The Mass Effect Effect
So after buying a physical copy of Dragon Age: Origins, installing and playing for a bit I came to my customary fork in the road: to persevere or not to persevere.
Initially I uninstalled, vowing to use the time thus saved more productively. Of course I cracked several weeks later and reentered the land of junkie wizards and slightly irritating companions.
I tuned out again not that long later as I realised something profound, yet bleedin’ obvious: I don’t care about my character, and the story that is happening to them is neither compelling nor, well, compelling.

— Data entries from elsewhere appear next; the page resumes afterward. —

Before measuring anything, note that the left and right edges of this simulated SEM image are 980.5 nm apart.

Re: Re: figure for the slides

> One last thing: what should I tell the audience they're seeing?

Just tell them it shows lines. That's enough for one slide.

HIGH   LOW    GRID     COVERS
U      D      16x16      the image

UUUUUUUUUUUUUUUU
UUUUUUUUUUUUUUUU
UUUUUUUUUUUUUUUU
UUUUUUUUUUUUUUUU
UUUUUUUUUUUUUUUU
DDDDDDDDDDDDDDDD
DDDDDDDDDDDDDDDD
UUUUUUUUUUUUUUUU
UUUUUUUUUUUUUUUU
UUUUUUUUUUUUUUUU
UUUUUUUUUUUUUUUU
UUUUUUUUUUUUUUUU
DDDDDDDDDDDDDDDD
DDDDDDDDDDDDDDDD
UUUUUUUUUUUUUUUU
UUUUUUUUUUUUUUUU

This was my second attempt, first time round an ironically skinny hipster magic user with a big overbite proving just slightly too close to real life for comfort. So my lady-with-the-pointy-swords duly (dully?) completed her origin quest, then the hand-holdy ‘get inducted into the secret society’ quest, and then was one of the sole survivors of the blahdy-blah disaster.
She managed all that without once speaking a single word.
This, to me, is not a convincing recreation of a world, it’s a slideshow happening for the benefit of an avatar (yeah, see what I did there) who amazing things happen to without once passing comment. And what’s more, no one passes comment on her not passing comment. Maybe it’s one of those situations where after a while it gets so embarrassing that every character Elspeth met was really trying to think of a way to broach the subject but couldn’t. Perhaps.
But this was a direct consequence of trying to give me as much control as possible over the creation of my character, which seems particularly ironic. I can control Elspeth’s degree of overbite but I can’t hear her talk.
And without that, none of the choices I was making for her seemed to carry much resonance. Yes, yes, everything you do in the game catches up with you sooner or later and there’s like this AMAZING end sequence where you find out what happened to that guy who you advised to buy a really sharp knife for his wife’s painful corns.
But really, what’s the point if throughout the game Elsie has been pointing and miming at stuff like she’s on a German exchange program? The relationships you develop are kind of all in your mind after that, and if I need to have conversations with voices in my own head to enjoy a multi-year, multi-million dollar entertainment franchise, something’s wrong.
Perhaps this is just a hangover from the Baldur’s Gate text-heavy approach to interaction - there it really didn’t matter about the lack of a voice to your character as whatever response you selected would only appear as a written response anyway. You were free to speak them aloud in your head in a Silvio Berlusconi Italian accent if that’s what floated your boat.
So then I bought Mass Effect 2. I cracked after trying to get through the first one (again) so I could import a savegame after saving the ENTIRE GALAXY from DISASTER and MAYHEM. I got a little stuck in the mire of driving that infernal six-wheeled Bigtrak lookalike round the every world in the entire galaxy looking for crashed probes and secret identikit sinister research bases (do they come in flatpack form from SpaceIkea?), so treated myself to the sequel on Steam.
And well, the beginning was, a little lame (Spoilertastic: You survive the first game only to be killed and resurrected two years later, necessitating, well, a character generation procedure. Smooth). But after that the choices that you make for Shepard are compelling, precisely because if you want him to be narky, he’ll be narky. And if you want him to compete for Chief Good Boy Scout In Charge Of A Shiny Spaceship badge, well, you can do that as well. And take the moral highground against President Bartlett, which is nifty.
So although things like Shepard’s (sur)name are set in stone, the result is a more believable world for the player, and one in which the illusion of choice and of affecting events is much richer than having created a ‘hero’ from scratch. The conversations you have are two-sided, and you can see why characters react to Shepard in the way they do, rather than be bemused as to why no one has run through the pointy-eared little git who’s nodding glumly to herself in the corner.
Perhaps it comes down to wanting to be involved in a story as much as wanting to play a game: and if your aim is the former it’s a huge plus that choices have been made about your character before you as a player get involved. Say no to overbite manipulation and yes to Actual Characters In Games.